The company has not only partnered up with the local food businesses in Boston, but it also has partnered up with several food donation centers, such as the Greater Boston Food Bank.

Dr. Ellen Messer, a culinary historian and anthropology professor at Boston University, praised Food for All for its “innovative, tech-savvy approach to reducing food waste and food insecurity in America.”

Messer commended the cooperation between organizations in order to combat waste.

“It is great that the tech designers, individual consumers, fast-casual food enterprises and The Greater Boston Food Bank are able to join together to make this a ‘win-win-win-win’ situation,” Messer said.

Regarding the company’s future plans, Valenga said that they are planning on expanding the business. Food for All has branches across Boston and New York City, and they are hoping to create branches in three more cities.

Within the Boston area, Valenga said the company has plans to partner with BU. She said they have talked with the BU Dining Services, starting with a partnership with George Sherman Union food court, and are pursuing a potential collaboration.

As the company increases in size, Valenga stressed the importance of maintaining its values of simplicity and openness.

“There is no hidden side,” Valenga said. “It’s really a win-win situation, and you can trust that we do it.

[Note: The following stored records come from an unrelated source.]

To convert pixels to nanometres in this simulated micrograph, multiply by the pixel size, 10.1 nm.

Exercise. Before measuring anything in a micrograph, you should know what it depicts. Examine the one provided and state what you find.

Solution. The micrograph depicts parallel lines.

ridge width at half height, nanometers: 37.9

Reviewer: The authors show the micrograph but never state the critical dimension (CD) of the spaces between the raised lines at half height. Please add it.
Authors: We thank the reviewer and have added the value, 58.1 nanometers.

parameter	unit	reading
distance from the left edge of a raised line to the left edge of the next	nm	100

Valenga said she feels that in addition to attracting customers through transparency, Food for All’s business structure causes it to stand out from other businesses.

“One thing that I think is unique about Food for All is that, normally, programs that are against food waste operate in a business-to-business system,” Valenga said. “But we are business to consumers. I think in that sense, we created more awareness for the public eye, and I think the fact that it’s not so hidden helps our cause.”